[OCPBUGS-21647] When OCB is enabled, a node is drained before completing the image build - Red Hat Issue Tracker

Type: Bug
Resolution: Won't Do
Priority: Normal
Fix Version/s: None
Affects Version/s: 4.15.0
Component/s: Machine Config Operator
Labels:
- mco-triaged
- qe-ocb-test

Severity:
Important
Regression:
No
Release Blocker:
Rejected
Blocked:
False
Blocked Reason:

Hide

None

Show
None

SFDC Cases Counter:
SFDC Cases Open:
SFDC Cases Links:

Description of problem:

In a cluster with the "On Cluster Build" functionality enabled, when a MC is created and a build is triggered, a node is drained before the build is completed.

We create a MC, a build pod is created and whereupon we can see the Mahchine Config Controller executing a drain operation in a node.

If the build pod is executed in the same node that is being drained, the build fails because the pod is deleted.

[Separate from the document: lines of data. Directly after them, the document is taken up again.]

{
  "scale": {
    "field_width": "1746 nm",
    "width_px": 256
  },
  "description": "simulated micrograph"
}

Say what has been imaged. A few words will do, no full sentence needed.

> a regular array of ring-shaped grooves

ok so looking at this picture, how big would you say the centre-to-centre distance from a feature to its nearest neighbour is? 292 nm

Version-Release number of selected component (if applicable):

4.15

How reproducible:

Always

Steps to Reproduce:

1. Enable OCB functionality
cat << EOF | oc create -f -
apiVersion: v1
data:
  baseImagePullSecretName: $(oc get secret -n openshift-config pull-secret -o json | jq "del(.metadata.namespace, .metadata.creationTimestamp, .metadata.resourceVersion, .metadata.uid, .metadata.name)" | jq '.metadata.name="pull-copy"' | oc -n openshift-machine-config-operator create -f - &> /dev/null; echo -n "pull-copy")
  finalImagePushSecretName: $(oc get -n openshift-machine-config-operator sa builder -ojsonpath='{.secrets[0].name}')
  finalImagePullspec: "image-registry.openshift-image-registry.svc:5000/openshift-machine-config-operator/ocb-image"
  imageBuilderType: ""
kind: ConfigMap
metadata:
  name: on-cluster-build-config
  namespace: openshift-machine-config-operator
EOF

oc label mcp/worker machineconfiguration.openshift.io/layering-enabled=


2. Wait for the build of the current rendered MC to be completed.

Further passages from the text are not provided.